Driving sustainable performance: ESG’s significance for the board

August 2023  |  EXPERT BRIEFING  | BOARDROOM INTELLIGENCE

financierworldwide.com

 

The heightened focus on environmental, social & governance (ESG) issues is presenting corporate boards in Europe with a single fundamental question: what is the nexus between the board and ESG? The question is no longer whether the board of directors has a role to play. The focus has now turned to how  a board can best utilise its decision making, oversight and advisory roles to build a more sustainable organisation.

Responsible businesses benefit from incorporating ESG and stakeholder perspectives into existing board processes – by mapping the board’s current roles, responsibilities and approach toward these issues. Board composition, allocating ESG responsibilities precisely within the board, correct use of committees, committee rotation and succession, all contribute to a strong governance team at board level. Directors who have a deep understanding of their firm’s industry are better suited to ensure oversight of the company’s key ESG risks and opportunities. Companies should be cautious though about having specialist directors, which can be counterproductive if the rest of the board defers to them too much.
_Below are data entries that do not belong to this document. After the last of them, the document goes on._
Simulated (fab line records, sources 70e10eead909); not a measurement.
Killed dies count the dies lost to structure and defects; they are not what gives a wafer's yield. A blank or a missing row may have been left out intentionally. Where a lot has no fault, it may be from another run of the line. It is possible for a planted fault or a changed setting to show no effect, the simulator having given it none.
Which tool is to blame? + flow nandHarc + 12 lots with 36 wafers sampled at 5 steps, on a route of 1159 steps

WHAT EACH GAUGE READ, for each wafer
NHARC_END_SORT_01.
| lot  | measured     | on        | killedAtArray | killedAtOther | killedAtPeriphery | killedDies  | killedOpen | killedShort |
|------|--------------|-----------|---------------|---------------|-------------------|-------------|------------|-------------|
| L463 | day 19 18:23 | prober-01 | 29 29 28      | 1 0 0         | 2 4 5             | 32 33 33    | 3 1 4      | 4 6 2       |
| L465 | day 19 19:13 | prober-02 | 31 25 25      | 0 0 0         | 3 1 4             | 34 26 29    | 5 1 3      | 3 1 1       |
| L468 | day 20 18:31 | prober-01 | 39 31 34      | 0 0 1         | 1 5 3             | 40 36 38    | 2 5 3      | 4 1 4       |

The next step is building ESG fluency. Management should set reasonable expectations on achieving board fluency in ESG. With over 200 issues across the ‘E’, ‘S’ and ‘G’ categories, boards cannot possibly address them all (nor should they). Management should focus on areas strategically important to the company, establish the firm’s degree and assess the level of knowledge needed, depending on how far the company wants to go in its commitment to ESG. Boards must necessarily understand and prioritise compliance, risk reduction, reputation protection and level of industry leadership. Management, on the other hand, must appreciate that education takes time, and companies can expect ESG fluency to increase along with the maturity of the firm’s ESG programme.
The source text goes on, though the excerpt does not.